Since Washington issued its latest National Security Strategy and National Defense Strategy, which designated China as a strategic rival, Beijing has perceived an ever stronger motivation on Washington's part to use the island as a tool in its attempts to obstruct the rejuvenation of the country. The Act, together with previous bills on Xinjiang, Hong Kong and Tibet, just reinforced that perception.

US lawmakers cited the 1979 Taiwan Relations Act to justify the new bill. But that is in sharp contradiction to Beijing's reading of US commitments. Any deviation from what previous US administrations have established and observed over the decades is to Beijing a violation of US commitments as well as Chinese sovereign rights.

Helping Taipei preserve "diplomatic" partners, of which it has merely 15 left after eight countries shifted recognition in favor of Beijing since Tsai Ing-wen's first term of office as Taiwan leader, certainly contradicts the US commitment to one China.

Beijing has urged Washington to take "concrete measures to prevent the Act from becoming law". Judging from its bipartisan approval in Congress, that seems unlikely to happen.

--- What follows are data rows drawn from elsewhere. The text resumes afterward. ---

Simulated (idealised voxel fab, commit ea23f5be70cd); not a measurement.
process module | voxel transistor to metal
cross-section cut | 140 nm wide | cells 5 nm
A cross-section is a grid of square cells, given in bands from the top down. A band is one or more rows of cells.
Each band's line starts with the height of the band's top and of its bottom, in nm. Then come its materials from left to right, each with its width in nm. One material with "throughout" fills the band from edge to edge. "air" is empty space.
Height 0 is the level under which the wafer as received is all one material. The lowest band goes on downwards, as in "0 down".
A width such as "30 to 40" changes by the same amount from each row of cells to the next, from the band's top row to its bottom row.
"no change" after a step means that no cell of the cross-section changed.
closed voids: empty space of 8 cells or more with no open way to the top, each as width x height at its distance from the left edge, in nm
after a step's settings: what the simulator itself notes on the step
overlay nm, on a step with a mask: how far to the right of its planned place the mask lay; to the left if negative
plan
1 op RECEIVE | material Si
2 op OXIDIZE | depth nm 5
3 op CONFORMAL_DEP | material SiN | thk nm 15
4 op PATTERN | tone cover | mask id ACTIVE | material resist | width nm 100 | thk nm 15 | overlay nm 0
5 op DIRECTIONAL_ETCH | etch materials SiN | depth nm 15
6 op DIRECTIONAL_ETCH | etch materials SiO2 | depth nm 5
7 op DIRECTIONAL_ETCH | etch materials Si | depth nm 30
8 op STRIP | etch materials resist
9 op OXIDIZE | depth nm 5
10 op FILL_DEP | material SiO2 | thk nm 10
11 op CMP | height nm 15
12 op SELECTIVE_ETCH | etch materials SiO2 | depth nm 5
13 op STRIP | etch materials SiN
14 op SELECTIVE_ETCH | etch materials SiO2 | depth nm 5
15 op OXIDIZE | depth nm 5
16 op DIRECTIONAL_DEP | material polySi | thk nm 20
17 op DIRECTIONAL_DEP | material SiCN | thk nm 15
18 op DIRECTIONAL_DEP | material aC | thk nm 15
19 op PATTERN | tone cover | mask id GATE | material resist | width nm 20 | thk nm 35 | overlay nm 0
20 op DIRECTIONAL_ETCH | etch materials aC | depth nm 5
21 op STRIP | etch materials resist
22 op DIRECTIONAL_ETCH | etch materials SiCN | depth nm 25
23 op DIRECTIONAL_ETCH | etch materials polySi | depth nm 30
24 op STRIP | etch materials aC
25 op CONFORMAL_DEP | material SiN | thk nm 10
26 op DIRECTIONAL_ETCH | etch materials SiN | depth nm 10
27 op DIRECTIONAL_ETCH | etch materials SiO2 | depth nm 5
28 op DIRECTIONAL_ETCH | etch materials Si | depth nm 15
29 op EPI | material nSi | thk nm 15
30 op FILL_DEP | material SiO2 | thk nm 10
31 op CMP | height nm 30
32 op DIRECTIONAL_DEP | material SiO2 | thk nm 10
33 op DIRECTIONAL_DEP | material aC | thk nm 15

But instead of supporting the notion that the island is an "independent country" and pushing back against the mainland's "increasing pressure" on it as Tsai has claimed, by abetting the efforts of her administration to expand the so-called international space for the island's de facto independence, the Act simply shows that the secessionists on the island are content to be puppets on a stage created for them by Washington, which is dexterously pulling their strings.